I just finished up a laminated bow and its ~30# @25". It's hickory backing, maple core, jatoba belly.
Want to increase the draw weight to 45# @25". I calculated that I need to add .060" thickness
I'm debating two possible options:
1) add a second backing strip of hickory or white oak at ~.060" thickness.
2) add another belly lam of jatoba at ~.060 as well.
Any thoughts on the better approach?
I'm leaning towards a thin white oak backing. .060" is about 1/16".
Leave it as it is and make a new one. Same amount of work but you end up with 2 bows. I'm sure you can find someone to give the light weight bow to.
Give it too some young kid and make another...
And pay attention the next bow build:)
Haha you crack me up Roy. I labeled wrong again! I didn't tiller them way below the draw weight, they are trilams and they came off the form already at 30# ... not sure if thats better or worse ...
Maybe I should just give it away ... It's a takedown and I love takedowns but they are such a pain in the rear to get everything glued drilled shaped aligned etc. The thought of doing this again anytime soon is not particularly appealing.
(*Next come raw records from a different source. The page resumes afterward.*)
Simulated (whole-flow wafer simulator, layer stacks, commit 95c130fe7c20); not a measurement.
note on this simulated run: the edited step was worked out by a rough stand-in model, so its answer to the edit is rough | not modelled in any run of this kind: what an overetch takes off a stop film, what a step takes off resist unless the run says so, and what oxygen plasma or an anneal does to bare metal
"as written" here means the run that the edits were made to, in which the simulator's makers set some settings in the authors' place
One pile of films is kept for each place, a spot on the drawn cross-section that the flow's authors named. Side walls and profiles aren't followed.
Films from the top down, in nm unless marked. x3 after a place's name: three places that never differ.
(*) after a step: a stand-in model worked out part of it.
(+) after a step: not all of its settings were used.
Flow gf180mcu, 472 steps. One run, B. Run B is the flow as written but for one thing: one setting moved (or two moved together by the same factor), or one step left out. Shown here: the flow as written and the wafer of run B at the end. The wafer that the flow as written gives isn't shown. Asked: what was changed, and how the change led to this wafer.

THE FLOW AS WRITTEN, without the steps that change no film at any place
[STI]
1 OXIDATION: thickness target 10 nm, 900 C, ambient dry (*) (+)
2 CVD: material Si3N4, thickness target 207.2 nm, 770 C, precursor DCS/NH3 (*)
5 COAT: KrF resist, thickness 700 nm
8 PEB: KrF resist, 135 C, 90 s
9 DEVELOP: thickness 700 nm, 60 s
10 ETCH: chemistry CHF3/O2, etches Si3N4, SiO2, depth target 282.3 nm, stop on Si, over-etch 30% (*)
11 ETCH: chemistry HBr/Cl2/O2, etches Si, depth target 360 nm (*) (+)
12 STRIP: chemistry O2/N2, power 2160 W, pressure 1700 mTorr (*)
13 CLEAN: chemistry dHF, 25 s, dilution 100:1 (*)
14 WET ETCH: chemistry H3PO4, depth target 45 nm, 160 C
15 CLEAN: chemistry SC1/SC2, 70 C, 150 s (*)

Maybe I can pawn it off on my Dad, he wants a bow, it'll be his first bow and at 60, maybe 30# is not too bad.
I learned a lot adding a belly lam to a bow after the fact once, and was quite pleased with how it came out. Given what I know about your contraints at home, I would say fix it. Worst case is you build another one anyway. More than likely you'll learn a few things and be a better bowyer for it. I think you can't beat a hickory backing, leave that alone and add some more jatoba. Don't forget to go a little more than .060, you'll be losing some grinding the limb down to a good, flat gluing surface.
BTW, how'd you get to 0.060? Sectional moment of inertia had to increase proportional to poundage?
yeah basically Dave. just modeling the limb as a cantilevered beam, I came up with a 15% increase in thickness for a 50% increase in draw weight ... that worked out to .060".
The back and belly are still essentially perfectly flat because the limbs came off the form already tapered so I just strung it up, it was immediately obvious that they were way too light and I also had 1/4" negative tiller. I actually need .070 on the bottom limb and .060 on the top limb. That should bring me up in weight and even the tiller. At least most of the way.